Wasted effort of artists/world designers because of this retarded "activities/checklist" design (hoping after Zelda, the press( and the players) finally hammer down on this).
Take a look at your own map, history, look at architecture, characters that you have in location and ask yourself how do we connect them and leave for player to discover. In 2077 exploration should be all about strong world building...Night City a place with hundreds of stories to tell, at least half of them only discovered throughout the world, with no "gamey" guidance and outside of existing questlines.
Puzzle element that relies on combined recognition should also play a role here. Simple example: delirious homeless person give a few creds to, you can hear chanting some mad riddle, every now and then. Most ignore it, but you decide to pay attention and end up discovering hidden location not far that fits the description, a rare weapon mod cache and some insight about this person's history.
Or a hidden object in environment ( like say, finding a wallet) that hints to another location, ( you notice a bar card to a place person frequently visits), then to another and so on.

Each of Night City's streets/locations could be filled with these kind of exploration "quests/chains" designed around object discovery, audio/visual cues, environment recognition, puzzle solving and worldbuilding( between map and history, characters and locations), leading the player to more "intuitively" learn about the layout of the place.

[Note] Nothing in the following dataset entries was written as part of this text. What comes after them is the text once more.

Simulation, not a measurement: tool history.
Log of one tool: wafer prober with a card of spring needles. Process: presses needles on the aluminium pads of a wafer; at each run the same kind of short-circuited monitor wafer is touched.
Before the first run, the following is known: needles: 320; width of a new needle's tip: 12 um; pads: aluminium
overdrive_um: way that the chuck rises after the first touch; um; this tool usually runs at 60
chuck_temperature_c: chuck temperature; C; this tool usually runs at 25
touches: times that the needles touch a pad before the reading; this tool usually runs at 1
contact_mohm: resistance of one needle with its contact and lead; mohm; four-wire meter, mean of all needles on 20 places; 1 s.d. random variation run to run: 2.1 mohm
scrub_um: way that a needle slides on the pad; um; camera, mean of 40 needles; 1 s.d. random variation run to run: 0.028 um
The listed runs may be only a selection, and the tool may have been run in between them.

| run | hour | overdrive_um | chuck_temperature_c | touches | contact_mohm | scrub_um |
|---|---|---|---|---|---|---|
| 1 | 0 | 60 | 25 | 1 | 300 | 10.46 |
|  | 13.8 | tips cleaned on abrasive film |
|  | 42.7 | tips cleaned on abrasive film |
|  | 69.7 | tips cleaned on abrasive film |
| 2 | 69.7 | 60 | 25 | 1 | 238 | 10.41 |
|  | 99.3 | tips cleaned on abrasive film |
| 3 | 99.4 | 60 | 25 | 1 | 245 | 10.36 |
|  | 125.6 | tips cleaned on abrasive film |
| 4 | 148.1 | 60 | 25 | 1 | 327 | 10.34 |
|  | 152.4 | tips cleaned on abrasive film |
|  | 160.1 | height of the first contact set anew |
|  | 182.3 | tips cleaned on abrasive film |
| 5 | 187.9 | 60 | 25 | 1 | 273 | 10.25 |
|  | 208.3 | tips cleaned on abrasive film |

At the end of the day, player would realize you've been "tricked" by the developers. You now know the place inside out and no longer need any kind of mini-map for travelling.
 
kofeiiniturpa

kofeiiniturpa

Mentor
#60
Apr 6, 2017
Zagor-Te-Nay;n8333230 said:
Saints Row II ... from open world/exploration it does everything wrong..like it's designed by people who thoroughly hate exploration. Or simply have no clue what it is about.
Click to expand...
Just like nearly all games of that type, GTA's included. It's extremely hard to find the balance between the world feeling empty and feeling crowded where meaningless and everything that suppsed to matter (like the main storyline) loses its importance and drowns under a mountain second hand filler fluff and the player is left thinking "where the fuck am I supposed to be going with all this" (the syndrome that plagues Bethesda's games -- so much stuff, nothing matters or feels special anymore).

That's why I still hope CDPR's sandbox for CP2077 will not be the kind we see in Saint's Row, Watchdogs, GTA, nor Skyrim or Fallout 4 or Dying Light. But rather similiar to how it is handled in Risen 3 (a mediocre game at best, no argument there) with sailing between the island hubs.